Optical sensors are sensitive, responsive, and immune to mineral scaling (unlike float switches). However, they are prone to false triggers if water is turbid or salt spray coats the lens. Regular cleaning is required.

Float Switches

A mechanical Optical or Float Sensor float switch uses a magnet-weighted ball that rides on the water surface. As water level rises, the float rises, moving a magnet past a sealed reed switch inside the stem. The reed switch closes, signaling the controller to stop the pump. As water level falls, the float sinks, opening the switch and triggering the pump.

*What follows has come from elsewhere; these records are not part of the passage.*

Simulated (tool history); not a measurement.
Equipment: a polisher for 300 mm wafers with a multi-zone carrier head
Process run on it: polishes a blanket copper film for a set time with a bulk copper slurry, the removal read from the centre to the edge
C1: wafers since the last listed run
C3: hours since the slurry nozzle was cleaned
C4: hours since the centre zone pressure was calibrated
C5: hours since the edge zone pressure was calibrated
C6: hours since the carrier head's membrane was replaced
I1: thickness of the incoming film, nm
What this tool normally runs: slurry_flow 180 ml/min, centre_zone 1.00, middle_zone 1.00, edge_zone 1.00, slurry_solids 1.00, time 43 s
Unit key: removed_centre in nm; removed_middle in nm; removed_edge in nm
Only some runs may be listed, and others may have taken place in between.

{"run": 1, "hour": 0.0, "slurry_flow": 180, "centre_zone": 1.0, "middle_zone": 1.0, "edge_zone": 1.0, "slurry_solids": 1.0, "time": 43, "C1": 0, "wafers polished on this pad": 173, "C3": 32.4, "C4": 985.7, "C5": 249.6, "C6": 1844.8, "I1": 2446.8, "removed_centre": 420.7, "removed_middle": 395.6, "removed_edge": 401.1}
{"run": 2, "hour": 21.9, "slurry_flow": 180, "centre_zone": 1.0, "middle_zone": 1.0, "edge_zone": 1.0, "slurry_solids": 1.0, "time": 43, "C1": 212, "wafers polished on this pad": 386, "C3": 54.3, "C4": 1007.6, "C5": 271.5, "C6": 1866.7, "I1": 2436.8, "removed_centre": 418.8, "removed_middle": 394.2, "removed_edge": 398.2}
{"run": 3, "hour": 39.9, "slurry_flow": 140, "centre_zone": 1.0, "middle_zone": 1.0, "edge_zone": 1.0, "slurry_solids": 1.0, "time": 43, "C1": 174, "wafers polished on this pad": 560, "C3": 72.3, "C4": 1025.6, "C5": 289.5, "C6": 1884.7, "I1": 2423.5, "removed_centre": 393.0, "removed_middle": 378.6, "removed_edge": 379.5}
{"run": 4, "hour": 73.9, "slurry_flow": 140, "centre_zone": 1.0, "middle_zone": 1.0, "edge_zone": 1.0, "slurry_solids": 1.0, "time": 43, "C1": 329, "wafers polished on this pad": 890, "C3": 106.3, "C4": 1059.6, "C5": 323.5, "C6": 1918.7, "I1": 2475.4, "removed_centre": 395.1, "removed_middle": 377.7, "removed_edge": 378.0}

Float switches are simple, hardy, and tolerant of turbidity. However, they are subject to mineral scaling and salt creeping, which can jam the float or cause hesitation. Periodic rinsing with fresh water restores function.

Control Logic and Hysteresis

The Control Logic Board must prevent pump oscillation (chatter). If the setpoint is precisely "water level = X cm," the pump would run when level drops to X-0.1 cm, raising it to X+0.1 cm, then stopping, then re-triggering—hundreds of times per hour. This continuous cycling wears the pump and is wasteful.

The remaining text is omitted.